While reading “Ethics for the New Millennium”, written by The Dalai Lama, I got to a section in chapter ten, speaking about how we apply the principle of non-harming when we are confronted with an ethical dilemma.
As it’s not always black or white, isn’t it?
One of the things that differentiate humans from animals is the capacity to analyze and discern on the implications of our actions and also to understand the short or long term consequences.
As humans we are gifted with the power of reflecting over the course of actions we take and the possible outcomes.
Based on this we decide to do something that is considered “more” ethical than some other “less” ethical.
So this is why, when we have an ethical dilemma we have to judge depending of the circumstances and the factors involved, to the extend where “we adjust the ideal of non-harming to the context of the situation”.
There are situations where the decision is not straight forward and none of the options sounds like the right thing to do and in alignment with the “moral legislation”. The Dalai Lama encourages in this case, to “keep others’ interests at heart and in the forefront of out mind”.
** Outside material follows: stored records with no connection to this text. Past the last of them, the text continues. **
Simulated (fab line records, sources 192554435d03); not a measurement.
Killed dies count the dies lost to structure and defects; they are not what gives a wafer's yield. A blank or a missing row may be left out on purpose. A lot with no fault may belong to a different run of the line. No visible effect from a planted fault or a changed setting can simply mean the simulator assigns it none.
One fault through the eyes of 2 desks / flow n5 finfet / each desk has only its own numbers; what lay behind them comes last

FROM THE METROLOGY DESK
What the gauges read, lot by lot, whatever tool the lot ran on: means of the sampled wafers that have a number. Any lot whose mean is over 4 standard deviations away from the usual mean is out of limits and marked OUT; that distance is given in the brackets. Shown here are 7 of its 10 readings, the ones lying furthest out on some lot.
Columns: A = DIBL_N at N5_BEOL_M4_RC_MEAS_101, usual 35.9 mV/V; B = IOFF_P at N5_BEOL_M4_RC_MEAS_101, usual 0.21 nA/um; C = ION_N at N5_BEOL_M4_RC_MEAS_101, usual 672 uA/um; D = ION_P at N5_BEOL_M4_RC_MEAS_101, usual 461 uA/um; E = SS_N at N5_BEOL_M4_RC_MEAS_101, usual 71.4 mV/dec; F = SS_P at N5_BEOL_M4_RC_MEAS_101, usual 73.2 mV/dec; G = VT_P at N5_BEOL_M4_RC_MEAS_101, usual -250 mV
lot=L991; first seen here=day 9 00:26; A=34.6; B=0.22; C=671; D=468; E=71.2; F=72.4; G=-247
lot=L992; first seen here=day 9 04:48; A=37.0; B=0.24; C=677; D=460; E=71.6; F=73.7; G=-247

To better explain this he shares an easy example:
“We witness someone running away from a group of people armed with knives and clearly intent on doing him harm. We see the fugitive disappear into a doorway. Moments later, one of the pursuers comes up to us and asks which way he went”
In this scenario, we of course have two options:
– tell the truth (which usually is the right thing to do so not to harm someone’s trust)
– lie, to protect another human being (which is obviously against the moral principle of being honest)
I tend to believe the majority of us would choose to protect that person by lying and redirecting the group to another place or just pretending that we don’t know.
There are many situations when we are not given the time to reflect a lot when confronted with an ethical dilemma, and we need to take a decision fast and mostly based on instinct.
This is why we always need to “train” our “ethical muscle” so whenever we have to decide something we are in alignment with a set of principles.
The closing remark of this chapter The Dalai Lama states:
“It is essential that we do not allow ourselves to be carried away by our sense of injustice so that we ignore others’ rights. We need to ensure that we are wisely discerning in pursuit of our ideals”
For the past years my ongoing ethical dilemma is, if using animals for the human benefit is good or bad in the sense described above, where there is no clear framing of good or bad.
As a person, I tend to idealize a lot of my reality so I’m easily disappointed when I discover the contrary. So, the same way for some time, I idealized the concept of a “vegan world”, but not in the naive way, really believing that this is going to happen (at least not in my lifetime…).
But I did think for some time that people will become vegan if you show them what is right.
When thinking about the vegan lifestyle, the principle of non-harming looks pretty straight forward to me, as using animals in our interest (food or clothing by killing or exploiting them) it sounds like the opposite, since the practices around animal exploitation involves different levels of harming.
During my vegan becoming I felt like a child that is fist educated by his parents about life principles and how life should be and taking things as they were given to me (what I mean here, is that I initially adhered to the common concepts defined by the vegan community).
It feels now that I’m heading to my vegan adulthood and I don’t think anymore that the world should go vegan.
I came to a point where I sometimes see different shades of gray depending of the circumstances.
Let me give you an example from a recent personal experience, when I went on a day trip to the Danube Delta. During the day, as part of the experience, we had included a meal in a fisherman’s village. (Don’t you worry! They prepared a vegan meal for me as I asked for it in advance 🙂 ). Both dishes were based on fish and it was one of the “benefits” of the trip – to experience a “traditional meal”.
During the trip I was thinking how I feel about the overall fish culture as many discussions and jokes were made about fish and the wild ducks and how good they would taste in different dishes. And this is when I realized that I don’t mind people eating fish… but I mind the attitude!
And when I say I don’t mind people eating fish, I’m referring to the fisherman and their family if this is their means of living.
I do mind tourists and restaurants exploiting something that has become a brand and a source of income, not a means of living. I was also a bit disturbed by the dissonance of my fellow travelers who were partly in awe about what they were seeing and strongly amused about any joke related on the taste of the duck they just saw.
Not everyone has the means to be vegan. But the majority of us have the luck and the circumstances to do the right thing and to choose the non-harming path as much as possible.
Every time when I think that people should go vegan or I share my experience with the intent to influence people, I’m trying to be mindful and understand the circumstances of that specific case.
So, the isolated lifestyle of the communities in the Danube Delta, or in the parts of the world where plant based food is not easy to obtain, are cases where I tend to see things in a gray perspective and I feel like those people do take the best choice in their ethical dilemma when eating fish.
But in the world I’m living in, it’s discouraging and it saddens me that we are not choosing to exert the principle of non-harming when it’s so easy.